Baffle spacing, crossovers and phase angles


I'm not a big fan of the phase "time aligned" as it is sometimes used to describe loudspeaker systems. Speakers contain reactive elements in the mechanical, electrical and acoustic domains, and this prevents them from having zero phase, or even fixed phase of a specific amount. Where there are reactive elements, perfect time alignment is impossible. An approximation can be found, within certain constraints. Destructive interference can be limited at specific target locations. But time alignment at all frequencies and locations is not possible.

As an example, look at the simplest system. A first-order system will exhibit a maximum of 90 degrees phase shift. The speed of sound is 13548 inches per second, so 1/4 wavelengths (90 degrees of phase) are:

at 10Khz - 1/3rd of an inch
at 5Khz - 2/3rds of an inch
at 1Khz - 3.4 inches
at 100Hz - 34 inches

As a speaker enters resonance, phase shifts from about 90 degrees to nearly zero. As you can see, this causes a phase shift corresponding to two to three feet, if resonance is under 100Hz. If there is a crossover network, there will be shifts near the crossover region and the amount of shift moves. It is not fixed, and so cannot be corrected with baffle offset. Here again, an approximation can be implemented but perfect "alignment" cannot.

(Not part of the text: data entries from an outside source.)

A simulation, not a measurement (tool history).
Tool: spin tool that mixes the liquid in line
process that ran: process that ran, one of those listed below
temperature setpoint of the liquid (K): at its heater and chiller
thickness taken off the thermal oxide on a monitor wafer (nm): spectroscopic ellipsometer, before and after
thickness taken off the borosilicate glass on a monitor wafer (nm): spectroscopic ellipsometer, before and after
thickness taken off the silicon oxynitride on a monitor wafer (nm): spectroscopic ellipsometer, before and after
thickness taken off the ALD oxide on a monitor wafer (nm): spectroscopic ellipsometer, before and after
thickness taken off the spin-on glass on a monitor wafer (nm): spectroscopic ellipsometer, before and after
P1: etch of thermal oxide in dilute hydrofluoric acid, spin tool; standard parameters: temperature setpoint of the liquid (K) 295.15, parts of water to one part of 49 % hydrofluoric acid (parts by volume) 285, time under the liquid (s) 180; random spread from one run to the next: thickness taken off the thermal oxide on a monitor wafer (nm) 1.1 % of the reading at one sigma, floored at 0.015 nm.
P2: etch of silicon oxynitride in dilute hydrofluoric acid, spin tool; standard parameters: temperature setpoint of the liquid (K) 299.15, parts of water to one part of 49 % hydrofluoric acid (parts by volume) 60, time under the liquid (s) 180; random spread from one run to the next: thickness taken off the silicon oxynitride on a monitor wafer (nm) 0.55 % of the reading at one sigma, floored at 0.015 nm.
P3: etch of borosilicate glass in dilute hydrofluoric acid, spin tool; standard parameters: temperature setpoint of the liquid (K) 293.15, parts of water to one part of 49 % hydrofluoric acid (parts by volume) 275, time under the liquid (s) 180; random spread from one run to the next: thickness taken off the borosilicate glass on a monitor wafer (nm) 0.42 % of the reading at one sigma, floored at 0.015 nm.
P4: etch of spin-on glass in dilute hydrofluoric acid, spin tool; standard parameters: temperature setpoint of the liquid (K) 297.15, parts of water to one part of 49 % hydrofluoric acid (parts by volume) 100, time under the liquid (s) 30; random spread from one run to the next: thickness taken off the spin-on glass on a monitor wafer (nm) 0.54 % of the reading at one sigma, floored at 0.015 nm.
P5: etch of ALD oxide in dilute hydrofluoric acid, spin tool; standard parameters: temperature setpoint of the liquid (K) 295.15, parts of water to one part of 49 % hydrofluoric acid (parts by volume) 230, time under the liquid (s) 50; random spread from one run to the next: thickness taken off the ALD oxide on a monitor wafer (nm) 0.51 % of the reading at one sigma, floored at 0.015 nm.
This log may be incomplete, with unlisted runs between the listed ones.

As frequency nears the crossover frequency of a crossover circuit, the phase angle is continuously changing. For a tweeter, the apparent distance is nearer at cutoff and then is constantly moving away as frequeny rises. The woofer doesn't move the same way, because filter slope is the opposite direction. So the shifts are different, and they are not fixed in distance as a position offset is.

This is why time-alignment cannot be accomplished with reactive networks or baffle position. It can be approximated, by aligning the radiators at the crossover point, and then frequencies above and below in the overlap region will be misaligned, but not by much. Most high-quality designs attempt to reduce off-axis nulls, which is a very valid design goal. But it is not actually time-alignment, and is only an approximation. A good solution reduces interference between subsystems, but I would not characterize this as being "time aligned."